1. **Do not pass `emulation=` and `profile=` together.** Profile overrides emulation.
   Chrome is the default when neither is set.

2. **`resp.headers` is a plain `dict[str, str]` with lowercase keys.** Use
   `resp.headers.get("etag")`, not `resp.headers.get("ETag")`.

3. **Body kwarg is `body=`, not `data=`.** Use `body=` (raw bytes/str), `json=`
   (JSON dict), or `form=` (form-encoded dict). There is no `data=` parameter.

4. **No `auth=` parameter.** Set Authorization header manually via `headers=`.

5. **No streaming.** All responses are fully buffered. There is no `stream`,
   `iter_content()`, or `iter_lines()`.

6. **No `Session.cookies` jar attribute.** Use `session.add_cookie(raw_set_cookie, url)`
   to inject cookies. The cookie jar is managed internally.

7. **No `close()` method on sessions.** Use context managers, or let sessions go
   out of scope (no cleanup needed without a browser solver). See Session Lifecycle.

8. **Challenge handling is automatic.** You do not need to detect or solve challenges
   yourself. Wafer tries browser solving (if configured), then falls back from
   Chrome to Safari (different TLS fingerprint), inside its retry loop. Just
   catch `ChallengeDetected` if all attempts fail.

9. **Redirects are followed by default.** You do not need to check for 3xx or
   follow Location headers manually. 304 Not Modified is NOT followed - it passes
   through as a normal response. Disable redirect following with `follow_redirects=False`.

10. **`raise_for_status()` raises `WaferHTTPError`**, not a generic exception.
    Catch it specifically if you need the status code: `e.status_code`, `e.url`.
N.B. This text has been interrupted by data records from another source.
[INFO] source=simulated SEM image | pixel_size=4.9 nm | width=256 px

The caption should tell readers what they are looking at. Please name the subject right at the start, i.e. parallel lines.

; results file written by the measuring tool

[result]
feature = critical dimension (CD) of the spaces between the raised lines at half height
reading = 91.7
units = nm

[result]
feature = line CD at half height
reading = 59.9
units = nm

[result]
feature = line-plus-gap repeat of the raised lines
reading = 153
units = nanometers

11. **No `resp.cookies` or `resp.history`.** To read response cookies, use
    `resp.get_all("set-cookie")`. There is no redirect history - only `resp.url`
    (the final URL after all redirects).

12. **Empty 200 responses raise, not return.** Unlike requests/curl_cffi which
    return a response with empty `.text`, wafer raises `EmptyResponse` after
    exhausting retries. If you want the response object back instead, use
    `.bulk()` or set `max_retries=0`.